It’s as moving as you’ve probably already heard it is. Next, I need to read the author’s earlier memoir, The Beautiful Struggle, about his relationship with his father and growing up in West Baltimore.
I marked so many passages as I read, I can’t quote them all. The author has written this short book in a style that is both mythic and realistic. He makes sweeping statements about history, society, religion, etc. in one passage and addresses his son specifically in the next. Throughout the book, he calls Howard University “Mecca”, and refers to “the Dream” (i.e. the life he used to see depicted on TV, growing up) and “the Dreamers” (those who don’t recognize the roots of their privilege).
Throughout the book, he uses the phrase “people who believe themselves to be white” to encompass all who are not considered “white” (by the census takers? by the majority? by the “one-drop” rule?) and he frequently refers to “possession” of his “body” to get at the idea that for people without religious faith, this life – this body, brain, heart, soul, mind, spirit — is all we each have, and every “body” should matter as much as the others.
The author uses this unusual language to underscore the fact that “race” is a human construct, not a law of nature. We are one race – the human race; dividing lines exist only in our minds. Ideally, those lines will become so fluid in the future as to be nonexistent, even there.
“But race is the child of racism, not the father. And the process of naming ‘the people’ has never been a matter of genealogy and physiognomy so much as one of hierarchy. Difference in hue and hair is old. But the belief in the preeminence of hue and hair, the notion that these factors can correctly organize a society and that they signify deeper attributes, which are indelible – this is the new idea at the heart of these new people who have been brought up hopelessly, tragically, deceitfully, to believe that they are white.
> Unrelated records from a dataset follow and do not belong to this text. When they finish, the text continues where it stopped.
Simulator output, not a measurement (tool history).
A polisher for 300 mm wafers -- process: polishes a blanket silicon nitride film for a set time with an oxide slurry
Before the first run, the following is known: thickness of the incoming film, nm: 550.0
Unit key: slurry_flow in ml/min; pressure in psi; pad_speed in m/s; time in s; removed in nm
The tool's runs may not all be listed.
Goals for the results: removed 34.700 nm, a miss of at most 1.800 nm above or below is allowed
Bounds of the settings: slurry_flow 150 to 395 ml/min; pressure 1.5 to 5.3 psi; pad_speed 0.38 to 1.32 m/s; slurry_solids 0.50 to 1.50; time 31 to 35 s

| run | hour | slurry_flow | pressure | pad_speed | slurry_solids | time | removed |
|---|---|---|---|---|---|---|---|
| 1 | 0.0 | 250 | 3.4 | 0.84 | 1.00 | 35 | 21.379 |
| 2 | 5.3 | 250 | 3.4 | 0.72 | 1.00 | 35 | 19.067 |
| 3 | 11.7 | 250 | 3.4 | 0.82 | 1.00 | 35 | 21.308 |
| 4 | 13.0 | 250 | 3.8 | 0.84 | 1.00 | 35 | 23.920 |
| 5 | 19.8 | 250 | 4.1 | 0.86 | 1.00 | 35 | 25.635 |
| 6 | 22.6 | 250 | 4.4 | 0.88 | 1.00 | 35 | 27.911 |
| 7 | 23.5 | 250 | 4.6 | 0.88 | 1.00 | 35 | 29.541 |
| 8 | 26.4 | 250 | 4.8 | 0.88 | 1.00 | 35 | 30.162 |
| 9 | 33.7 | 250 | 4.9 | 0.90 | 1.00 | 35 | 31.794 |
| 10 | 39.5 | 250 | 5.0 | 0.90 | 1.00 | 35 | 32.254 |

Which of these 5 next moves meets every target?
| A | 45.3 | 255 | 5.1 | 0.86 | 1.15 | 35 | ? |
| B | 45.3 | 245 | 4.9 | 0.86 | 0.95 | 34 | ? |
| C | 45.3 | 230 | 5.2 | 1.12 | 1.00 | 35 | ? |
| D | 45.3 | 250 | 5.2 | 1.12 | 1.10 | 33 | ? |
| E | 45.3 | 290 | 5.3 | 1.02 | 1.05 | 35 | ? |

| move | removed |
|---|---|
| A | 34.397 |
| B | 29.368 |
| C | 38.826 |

These new people are, like us, a modern invention. But unlike us, their new name has no real meaning divorced from the machinery of criminal power. The new people were something else before they were white — Catholic, Corsican, Welsh, Mennonite, Jewish — and if all our national hopes have any fulfillment, then they will have to be something else again. Perhaps they will truly become American and create a nobler basis for their myths. I cannot call it. As for now, it must be said that the process of washing the disparate tribes white, the elevation of the belief in being white, was not achieved through wine tastings and ice cream socials, but rather through the pillaging of life, liberty, labor, and land; through the flaying of backs; the chaining of limbs; the strangling of dissidents; the destruction of families; the rape of mothers; the sale of children; and various other acts meant, first and foremost, to deny you and me the right to secure and govern our own bodies.” — Between the World and Me, pp. 9–10
The author’s mixed feelings of hope and despair about the future are evident in this book, this letter to his 15-year-old son who responded with anguished disbelief to the 2014 grand jury decision not to indict Darren Wilson, the police officer who killed Michael Brown in Ferguson.
Despair outweighs hope by a landslide. But there is a section describing the author’s first visit to Paris and the sense of freedom he experienced there, and, in fact, the author is living with his family in France, since writing this book.
Here’s a passage about the author’s time in “Mecca” (Howard University) where he fell in love, and fell in love with the school, if not with his classes:
I would take breaks from my reading, walk out to the vendors who lined the streets, eat lunch on the Yard. I would imagine Malcolm [X], his body bound in a cell, studying the books, trading his human eyes for the power of flight. And I too felt bound by my ignorance, by the questions that I had not yet understood to be more than just means, by my lack of understanding, and by Howard itself. It was still a school, after all. I wanted to pursue things, to know things, but I could not match the means of knowing that came naturally to me with the expectations of professors. The pursuit of knowing was freedom to me, the right to declare your own curiosities and follow them through all manner of books. I was made for the library, not the classroom. The classroom was a jail of other people’s interests. The library was open, unending, free. Slowly, I was discovering myself. The best parts of Malcolm pointed the way. Malcolm, always changing, always evolving toward some truth that was ultimately outside the boundaries of his life, of his body. I felt myself in motion, still directed toward the total possession of my body, but by some other route which I could not before then have imagined. — Between the World and Me, p. 48
Between the World and Me
Spiegel & Grau, July 2015
Disclosure: I read a public library copy of this book. I think the author would approve.